Saturday, September 7, 2013

The Perspicuity of Scripture and Ancient Near Eastern Background Studies

Reading the Bible is often like entering a movie in the last fifteen minutes. You pretty much have no clue what has been going on, and instead, tend to speculate what the movie was really about. The reason why this is the case is because we are reading a text that is written in a language which references a world that is not our own. That's why assuming that a passage is literal before knowing the conceptual referents of the language you're reading is a really bad idea. It's only meant to be literal if the author would have understood it as such, and that itself can only be accessed through context.

Context understands words within their literary environment (i.e., within other words in morphological and syntactical relationships) that extends from collocations to clauses, clauses to sentences, sentences to paragraphs, paragraphs to pericopes, pericopes to books, books to sections of books, sections of books to canon, etc.

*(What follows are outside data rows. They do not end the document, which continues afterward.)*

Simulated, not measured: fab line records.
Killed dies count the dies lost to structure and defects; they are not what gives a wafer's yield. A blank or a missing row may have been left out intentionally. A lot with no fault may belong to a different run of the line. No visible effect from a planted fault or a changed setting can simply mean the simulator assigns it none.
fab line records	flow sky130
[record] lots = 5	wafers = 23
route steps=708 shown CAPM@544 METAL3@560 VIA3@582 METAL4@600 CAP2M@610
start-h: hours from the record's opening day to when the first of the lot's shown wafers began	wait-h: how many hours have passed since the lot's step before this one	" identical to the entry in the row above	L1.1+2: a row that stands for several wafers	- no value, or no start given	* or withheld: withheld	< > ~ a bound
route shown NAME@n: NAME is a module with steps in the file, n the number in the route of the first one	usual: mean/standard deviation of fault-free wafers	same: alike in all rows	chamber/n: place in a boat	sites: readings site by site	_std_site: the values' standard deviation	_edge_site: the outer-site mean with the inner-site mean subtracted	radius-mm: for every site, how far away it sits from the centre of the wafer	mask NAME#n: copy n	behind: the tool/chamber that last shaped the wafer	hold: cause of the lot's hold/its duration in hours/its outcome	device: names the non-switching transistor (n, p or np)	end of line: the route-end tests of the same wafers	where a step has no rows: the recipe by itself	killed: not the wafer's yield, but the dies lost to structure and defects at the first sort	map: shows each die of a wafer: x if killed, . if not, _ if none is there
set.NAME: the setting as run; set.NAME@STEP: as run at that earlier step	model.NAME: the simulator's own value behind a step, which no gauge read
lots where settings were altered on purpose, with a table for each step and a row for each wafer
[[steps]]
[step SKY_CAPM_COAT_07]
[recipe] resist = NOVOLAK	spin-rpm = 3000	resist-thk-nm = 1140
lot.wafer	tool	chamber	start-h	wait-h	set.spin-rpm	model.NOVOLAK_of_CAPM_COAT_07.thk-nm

But part of the context is the cultural context because it too contains concepts to which the authors words refer. For instance, the word "heart" in the Old Testament and certain parts of the New (specifically the Synoptics) refers to the seat of thought in the ancient Near East, but we tend to read it as the seat of emotion and good intentions. Without the ANE background, we lose the real meaning of the word. Often this means that we are merely getting right teaching from the wrong texts, but there can also be cases where we get the wrong meaning from the wrong texts.

So knowing ancient Near Eastern texts are vital in understanding the concepts to which certain words or phrases refer.

But what does this say to the Reformed doctrine of the perspicuity of Scripture, i.e., the doctrine that teachings that Scripture is understandable to everyone who reads it?

First, as I said before, right teaching from the wrong texts is often a result of not getting the original referents of a text. The Holy Spirit is promised to bring His people into all truth, not give them omniscience to know everything about a text. Hence, it seems the case that He has, throughout history, merely used whatever hermeneutic of a given religious culture to interpret the Bible for that people and make Christ known to them.

Second, and this is an important point to make, the doctrine of perspicuity does not refer to everything the Bible teaches, but rather to the general understanding of the gospel story. In other words, it is the main story, the narrative that moves us from creation to new creation that can be understood by any Christian.

That brings us to the third point. The doctrine is discussing what every Christian can understand about what the Bible teaches. Hence, not every unbeliever or heretic will understand it. It exists to confound the unbeliever, so that while seeing they do not perceive, and while hearing, they do not understand.

This creates a balance for every believer. He is both dependent upon his "disciplers" who watch over his soul, the shepherds and teachers, the evangelists, etc. to feed him; and yet, he is held responsible for following Christ through the Bible, a responsibility for which he must give an account for what he has decided. He, therefore, both needs the church, all the while being held responsible to seek God through Christ himself. He is both priest and in need of a priest at the same time. He is an individual in need of family and belongs to a family in need of him.

When we discuss the need to understand the background of a book, therefore, no one should hear that as "the Bible is incomprehensible without understanding its background." This simply isn't true, as the literary context is primary and often written in such a way as to lend itself to some truth, even if it is a different one that the author originally intended.

For instance, the Epistles of John can be understood just fine without an appeal to its background; but once the background comes into our knowledge, we see the text in fuller color, often understanding the richness of what was being conveyed. Hence, the readers of John have no need of a teacher when it comes to the big picture stuff (i.e., the gospel and love that should come forth from them because of it), but they are in need to bring themselves under teachers so that they have fellowship with God through apostolic doctrine.

So seeing the ANE background as helpful for the purpose of interpretation is not contradictory to the doctrine of perspicuity, since the basic story of the Bible has been understood for the past two thousand years without it. But it does give us more context, and as such, aids teachers to teach texts in fuller color, correct misconceptions, and link right teaching to the right texts.